SMASH! Lessons learned and future work

Link to original doc

Usability/User evaluation High Level Takeaways

Auto-suggest is a useful feature which could benefit from additional support for misspellings. Furthermore, the label “author” could be revisited to clarify what the list indicates (i.e. works by versus works about). Potential exploration could be undertaken around how to provide a mechanism to distinguish between results (especially if they have the same string value) to enable users to know which result to select.
Related person and subject suggestions have the potential to be useful, but additional steps could be taken to clarify how these entities are related as well more clearly lay out the knowledge panel design to display supplemental information such as contemporaries for authors. Furthermore, labeling could be improved for related concepts. For example, we could use the term “similar” instead of “close” for closely related concepts. Additionally, clarifying that the suggestions are clickable could be clearly indicated using a pointer above the item.
Most participants indicated zero-results suggestions were a useful feature. Some participants indicated that the highlighted snippets provided useful context around how these suggestions related to the person’s query. Additional labeling changes could be made to clarify that the subjects on the left are suggestions and that the results displayed are related searches.
For details, please see Tasks, SMASH! Usability Testing notes with more information around high level takeaways and screenshots of the system

Data, APIs, and Indices

Autosuggestions were based on results from the author and subject headings used in the catalog, with facet counts being used for scoring. Earlier experiments included connections to the VIAF AutoSuggest API, to the VIAF data in DAVE, and to the LCNAF API.
Zero results pages use data from Google Books API to get results based on full text search using the entered query. Additionally, we retrieved HathiTrust XML for a specific query to display a proof of concept using subject headings and search results based on full text search in HathiTrust based on the entered query. Since then, HathiTrust has provided IP address-based access and access for specific user accounts to an XML version of results for any given query. We have integrated this URL into the code.
Subject and author suggestions displayed on the left-side of the page relied on the following:

Subject search:

LCSH search through QA (cached) with partial or complete string matching. This search takes into account both preferred and variant labels.
Subject facet values from the catalog for search results for that query. Queries to id.loc.gov retrieved the URIs for the subjects based on the authorized subject headings in the facet values.
Annif recommendations based on the query which return both the label for the LCSH heading as well as the URI. (Details on our use of Annif are recorded here).
For LCSH and FAST headings, requests for the URL for that subject to retrieve information about that entity including broader, narrower, and close match/related headings. If any of the subjects have a close match with a Wikidata URI, the Wikidata link is also included.

Author search:

LCNAF search through QA (cached) with partial or complete string matching. This search takes into account both preferred and variant forms of names.
Author facet values from the catalog’s search results for that query. Queries to id.loc.gov retrieved the URIs for the authors based on the authorized heading strings in the facet values.
Contemporaries within the person details view were retrieved from a query to the author index used in BAM! which captured birth dates, death dates, start activity dates, and end activity dates. When the user clicks on the author result, the first call to this index is to retrieve the appropriate Solr document containing birth/death info. The subsequent call is to the index is to retrieve any individuals whose birth date or death dates, whether from the Library of Congress or Wikidata, fall within the range of the birth to death dates for the author. For the dates for the main author (or the author whose details are being viewed), Wikidata dates are preferred over Library of Congress dates where available.
Wikidata queries to retrieve image and schema:description for authors using the Library of Congress URI to query for the corresponding Wikidata entity.

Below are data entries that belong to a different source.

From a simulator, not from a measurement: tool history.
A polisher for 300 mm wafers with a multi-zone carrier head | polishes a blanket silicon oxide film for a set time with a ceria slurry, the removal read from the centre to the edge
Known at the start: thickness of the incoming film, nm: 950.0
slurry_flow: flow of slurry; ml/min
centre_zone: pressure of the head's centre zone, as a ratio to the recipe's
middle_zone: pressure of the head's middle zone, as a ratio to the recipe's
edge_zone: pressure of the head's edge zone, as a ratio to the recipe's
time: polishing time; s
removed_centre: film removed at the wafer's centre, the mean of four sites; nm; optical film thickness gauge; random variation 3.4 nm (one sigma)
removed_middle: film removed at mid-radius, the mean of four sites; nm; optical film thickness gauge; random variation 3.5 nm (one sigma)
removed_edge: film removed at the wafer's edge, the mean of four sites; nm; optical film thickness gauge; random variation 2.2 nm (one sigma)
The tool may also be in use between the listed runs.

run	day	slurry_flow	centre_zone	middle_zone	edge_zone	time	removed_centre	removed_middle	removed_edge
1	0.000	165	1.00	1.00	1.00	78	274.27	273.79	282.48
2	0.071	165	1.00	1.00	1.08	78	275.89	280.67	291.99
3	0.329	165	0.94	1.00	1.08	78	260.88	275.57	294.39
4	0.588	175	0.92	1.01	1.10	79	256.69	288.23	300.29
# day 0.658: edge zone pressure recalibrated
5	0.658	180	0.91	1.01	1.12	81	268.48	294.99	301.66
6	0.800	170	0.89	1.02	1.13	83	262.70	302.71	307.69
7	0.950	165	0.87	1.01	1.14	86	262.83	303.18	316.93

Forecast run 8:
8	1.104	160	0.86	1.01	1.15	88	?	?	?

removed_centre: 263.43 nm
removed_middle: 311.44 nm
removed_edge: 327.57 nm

Development-related and UI-relevant results

Auto-suggest: Our initial tests using VIAF, VIAF via DAVE and LCNAF as data sources provided mixed results. Neither DAVE nor LCNAF incorporate scoring, so a search on "einstein" doesn't return "Albert Einstein" at or near the top of the results. In the case of LCNAF, "Albert Einstein" is the 24th result. The VIAF AutoSuggest API does provide scoring and the results were significantly better. There were still limitations, however. For example, a search on "emily dickinson" includes not only the poet and relevant societies, but it includes works by Dickinson as well -- something we did not want to include in the results. To provide a prototype of how the autosuggestion could work, we ended up using a large JSON file (over 38 thousand rows) that was populated using a subset of the author and subject facets from the catalog. The labels in these facets match the LCNAF headings, and the facet counts gave us a method for scoring the autosuggest results.
The Annif implementation currently relies on a training data set with 194,555 entries matching full titles from the catalog with subject heading URIs. This set was retrieved from an initial section of 300,000 Solr records from the production Solr index which include the full title as well as subject heading strings for that record. The possible enhancements section below refers to different methods for retrieving additional catalog metadata and URIs for associated subject headings.
The related person and subject suggestions load the very first result into the knowledge panel or item detail cards when the page loads. Since the facet text is already available, the facets were included at the top of the list for both person and subject suggestions. The URIs for the facet values are retrieved through an independent AJAX query, which means that it is possible that the knowledge panel viewed may not have access to the URI and thus to the related information coming from the URI. One option we tried was to have the knowledge panel reload once the URI is available for the first result, but that led to some screen jitter and the panel seemed to reload more than once. Currently, the panel seems to load correctly but future work should look at improving the approach for populating the first panel.
Google highlights a single entity in the knowledge panel (currently on the top right side of the page). In our case, it wasn’t immediately obvious which of the search suggestions for people or subjects were the most relevant or closest to the query. The current SMASH! design displays a list of potentially related suggestions and then populates the knowledge panel for the first while allowing users to click on subsequent items in the list to be able to see their details. Further UI exploration should be done around how best to display that information.
The suggested person search knowledge panel queries for five contemporaries. The list is ordered by birth date in ascending order. Showing a range including contemporaries covering the range of birth to death and/or start activity dates to end activity dates would be useful. One possibility is to have multiple queries to the author index to retrieve contemporaries at the beginning and end of the time range, or to get a fuller list of contemporaries and show authors from the beginning and end of the range. The question to ask with the latter approach is how to understand the length of the list (i.e. getting this information probably requires a separate call to the index).

Possible enhancements and areas for improvement

Since it’s currently implemented with a JSON file as the data source, the autosuggest field could be re-engineered to drive the query off of a Solr index. The source for the index could again be the author and subject facets from the catalog, only it would include all of the facet headings from the catalog, not just a subset. Also, we could possibly enhance this by including name variants from LCNAF or VIAF.
The Zero results pages’ initial example integration of HathiTrust relied on a static XML file and a subsequent implementation used an IP address-based and specific user account-based access approach. If HathiTrust develops a more general-purpose API that enables retrieving search results as well as subject headings in a structured data format (such as XML), then the code could utilize that API instead to retrieve and display information from HathiTrust.
Additional work with Annif could generate a more comprehensive training data set using more (or all) records from the catalog. A possible path is to utilize an internal tool for querying the MARC to get all fields that contain subject headings and also retrieve any associated URIs.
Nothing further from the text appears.